We have written extensively and critically about how stock exchanges have taken their customers’ data and used it to sell “edge” to the highest bidders. In fact one of the chapters (It’s the Data, Stupid) in our book Broken Markets was devoted to the topic. At a time subsequent to the stock exchanges becoming “for-profit” and going public, the exchanges stopped seeing themselves as efficient destinations for the fair secondary trading of corporate ownership – which aids in capital formation – and started seeing themselves as arms dealers. They make more money selling edge and catering to fast traders than they do matching trades.
This morning we want to point out how Nasdaq has filed to commence the selling of new enhanced customer data, complete with artificial intelligence. Here is their filing for “The Intellicator”. This is an options market tool
“that is designed to analyze options market transactions and synthesize that analysis to assist investors in assessing the equities underlying those transactions.”
The Intellicator will be offered in three bundles catering to three increasingly sophisticated class of traders:
“Although tailored for different audiences, the Analytic Bundles and Single- and Multi-Factor Intellicators are all designed to increase visibility into options transactions and democratize information to provide the benefits of sophisticated analytical techniques to firms without the technology, staff or wherewithal to conduct a comparable analysis on their own.”
The tool will take segments of Nasdaq clients (between 5 and 50 segments) and provide stats on them. It will identify clients not by name, but by type – i.e. customer, professional, broker, market maker, etc. In a remarkable display of honesty, Nasdaq even admits in the filing how they intend the product to be used:
A purchaser of Single-Factor Analytic Bundles may, under certain circumstances, be able to reverse-engineer factor calculations to obtain transaction-specific information not otherwise available on the Exchange’s data feeds. For example, an investor observing a thinly-traded stock may be able to use the Single-Factor Analytic Bundle calculations to determine the type of customer (Customer, Professional Customer, Firm, Broker-Dealer, etc.) adding or removing liquidity—information not otherwise available on the Exchange’s data feeds, as noted above. Such information may be useful in identifying the investment strategies of particular customer categories.
Should the SEC approve Nasdaq’s new product, it will signal to our markets that the SEC is increasingly ok with stock exchanges segmenting their clients into buckets, and selling information about them. They already do so by indentifying retail investors on their feeds. This kicks it up a notch.
The Wall Street Journal wrote a nice article about the Intellicator titled Wall Street Fears Nasdaq Proposal Would Expose Trading Secrets. It highlights that this tool will harm investors:
When such big investors want to buy or sell large quantities of options, their brokers will often break the order into chunks and execute them throughout the day. The idea is to avoid tipping off the market about the large investor’s intentions.

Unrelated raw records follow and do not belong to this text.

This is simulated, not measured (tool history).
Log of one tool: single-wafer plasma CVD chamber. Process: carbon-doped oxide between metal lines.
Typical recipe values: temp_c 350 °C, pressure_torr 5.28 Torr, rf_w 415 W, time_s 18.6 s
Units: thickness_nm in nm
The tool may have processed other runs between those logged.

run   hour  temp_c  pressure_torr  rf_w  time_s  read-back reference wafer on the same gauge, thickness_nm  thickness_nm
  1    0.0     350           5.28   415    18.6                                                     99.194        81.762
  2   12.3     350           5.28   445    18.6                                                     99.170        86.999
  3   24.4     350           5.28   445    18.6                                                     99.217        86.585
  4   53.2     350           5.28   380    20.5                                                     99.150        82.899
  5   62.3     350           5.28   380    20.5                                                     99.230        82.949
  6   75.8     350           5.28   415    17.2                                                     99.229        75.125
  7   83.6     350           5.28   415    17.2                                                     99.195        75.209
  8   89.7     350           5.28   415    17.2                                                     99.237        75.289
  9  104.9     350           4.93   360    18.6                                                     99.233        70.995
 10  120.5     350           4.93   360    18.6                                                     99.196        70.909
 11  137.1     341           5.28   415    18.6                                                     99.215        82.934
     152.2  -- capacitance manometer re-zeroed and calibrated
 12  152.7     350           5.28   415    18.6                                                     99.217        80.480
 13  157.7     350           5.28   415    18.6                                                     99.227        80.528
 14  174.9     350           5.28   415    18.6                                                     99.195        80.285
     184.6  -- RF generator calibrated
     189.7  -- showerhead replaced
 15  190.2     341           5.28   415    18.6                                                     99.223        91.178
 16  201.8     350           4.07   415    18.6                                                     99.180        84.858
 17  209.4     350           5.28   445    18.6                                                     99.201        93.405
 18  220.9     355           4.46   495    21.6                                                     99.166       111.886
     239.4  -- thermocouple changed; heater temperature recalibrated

But if the Intellicator reveals a small order was initiated by a big investor, others could infer that the investor is about to buy or sell many options, potentially affecting the price of the underlying stock. An algo trader could quickly buy or sell that stock, resulting in a worse price for the investor on the options,
Lobbying group, SIFMA, commented on Nasdaq’s proposal:
“If this data is made publicly available, customer trades could be adversely impacted if bad actors attempt to utilize this data to manipulate the market.”
There are those who will claim, including Nasdaq and some of thew traders they developed these products for, that the Intellicator promoted fairness. After all, in the old days, a broker on the phone could give market color about a client’s order (i.e. plain vanilla long-only big dog from Boston), which was not right, and the Intellicator makes it free and open for anyone (that will pay Nasdaq for the color). Nasdaq says in their filing, and in subsequent comments to the Wall Street Journal, that they are trying to “democratize the options market and level the playing field.” Make no mistake, what they are really doing is taking the bad market structure things from “the good old days” and making them systematic.
We hope the SEC understands the ramifications of such rule filings. We hope they understand by now that their decisions set precedent. We hope they come around from their decade-long look-the-other-way means of regulating, and own that is the their job to make sure the public markets are here to serve investors first and foremost – and not traders and “intermediaries”.